Press Release
December 2, 2007

ROXAS TO DTI: SET-UP 'VIRTUAL' TRADE REPRESENTATIVE OFFICE
JPEPA EXPERIENCE 'PAINFUL' AS EVEN BASIC FACTS WERE NOT AVAILABLE

Senator Mar Roxas advised the Department of Trade and Industry (DTI) to already set-up a "virtual" Philippine Trade Representative Office (PTRO) to strengthen the country's infrastructure in dealing with foreign trade and economic agreements.

The senator made this statement on Thursday during deliberations on the DTI budget, and in light of his pending bill creating the said trade office. Roxas requested Senator Edgardo Angara, the sponsor of the DTI's budget, to instruct the DTI to undertake such organizational restructuring and clearly set forth funding and budgetary realignments necessary to create a "virtual" PTRO short of new legislation.

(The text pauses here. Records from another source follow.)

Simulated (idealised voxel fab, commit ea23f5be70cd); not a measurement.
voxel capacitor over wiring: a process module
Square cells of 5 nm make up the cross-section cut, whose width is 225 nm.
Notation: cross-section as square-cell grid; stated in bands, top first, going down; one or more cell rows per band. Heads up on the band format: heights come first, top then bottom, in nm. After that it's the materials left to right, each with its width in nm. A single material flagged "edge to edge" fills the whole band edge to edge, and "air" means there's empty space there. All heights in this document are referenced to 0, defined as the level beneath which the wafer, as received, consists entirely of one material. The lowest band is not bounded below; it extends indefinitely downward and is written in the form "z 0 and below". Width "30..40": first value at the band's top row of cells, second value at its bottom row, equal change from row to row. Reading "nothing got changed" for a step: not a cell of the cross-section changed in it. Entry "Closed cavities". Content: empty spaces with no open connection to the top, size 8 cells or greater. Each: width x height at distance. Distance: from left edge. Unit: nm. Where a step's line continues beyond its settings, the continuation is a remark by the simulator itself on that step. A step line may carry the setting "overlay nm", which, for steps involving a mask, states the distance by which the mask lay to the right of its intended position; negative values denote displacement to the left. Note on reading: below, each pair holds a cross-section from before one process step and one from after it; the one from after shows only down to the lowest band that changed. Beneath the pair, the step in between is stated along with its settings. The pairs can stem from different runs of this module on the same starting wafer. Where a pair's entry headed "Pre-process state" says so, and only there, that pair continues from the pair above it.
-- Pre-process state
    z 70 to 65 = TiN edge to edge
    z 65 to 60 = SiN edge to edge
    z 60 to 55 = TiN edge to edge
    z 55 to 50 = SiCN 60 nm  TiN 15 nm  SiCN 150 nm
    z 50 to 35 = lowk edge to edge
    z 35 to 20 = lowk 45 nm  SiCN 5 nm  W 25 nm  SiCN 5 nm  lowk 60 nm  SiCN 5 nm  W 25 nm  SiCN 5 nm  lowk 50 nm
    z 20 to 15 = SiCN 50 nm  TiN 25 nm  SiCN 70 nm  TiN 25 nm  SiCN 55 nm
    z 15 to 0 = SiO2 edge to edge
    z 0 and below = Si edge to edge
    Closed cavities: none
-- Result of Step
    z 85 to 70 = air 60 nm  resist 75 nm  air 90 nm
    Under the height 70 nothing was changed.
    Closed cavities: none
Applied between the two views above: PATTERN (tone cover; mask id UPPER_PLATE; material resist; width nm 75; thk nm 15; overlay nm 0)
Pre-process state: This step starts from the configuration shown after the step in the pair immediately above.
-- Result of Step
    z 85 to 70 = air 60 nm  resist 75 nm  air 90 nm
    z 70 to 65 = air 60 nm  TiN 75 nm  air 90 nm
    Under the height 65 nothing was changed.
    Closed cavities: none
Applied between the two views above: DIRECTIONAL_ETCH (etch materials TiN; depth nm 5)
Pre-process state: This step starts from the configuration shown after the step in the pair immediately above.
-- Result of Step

"I believe it is incumbent on the DTI to restructure a portion of its organization so that it can organizationally support this very important undertaking, in terms of resources and personnel. Every agreement, every provision of any trade agreement that we enter should have a positive impact all across our country," he added.

Roxas said that while DTI has an international trade group already, there is a need to have an office whose full-time task is to understand and negotiate international trade agreements. He noted, for instance, that the United States has created a Cabinet-level position, the US Trade Representative, solely to focus on international trade agreements and harmonize all disparate trade concerns of the US economy.

He also said the experience in the Senate hearings on the Japan-Philippines Economic Partnership Agreement (JPEPA) were "very painful" because even the most basic questions on the agreement's benefits and threats could not be readily answered. JPEPA is the first major bilateral trade treaty the Philippines may enter.

"The facts that should have been readily available were available only after much effort," he said, noting that in the seven hearings held by the Senate so far on the agreement, the basic facts were only becoming clear recently.

"With this, fundamental questions come to mind: what facts, what negotiating philosophy, what strategic direction did the negotiators have when they sat across their Japanese counterparts? And there would be many more agreements that we will all be negotiating and entering into," he stressed.

He noted that the Philippines is now in talks with US, Korea, New Zealand and Australia, among others. He also said the Association of Southeast Asian Nations (ASEAN) is starting to ink such deals, as a bloc, with other countries.

In the 14th Congress, Roxas re-filed Senate Bill No. 252 seeking the creation of the PTRO.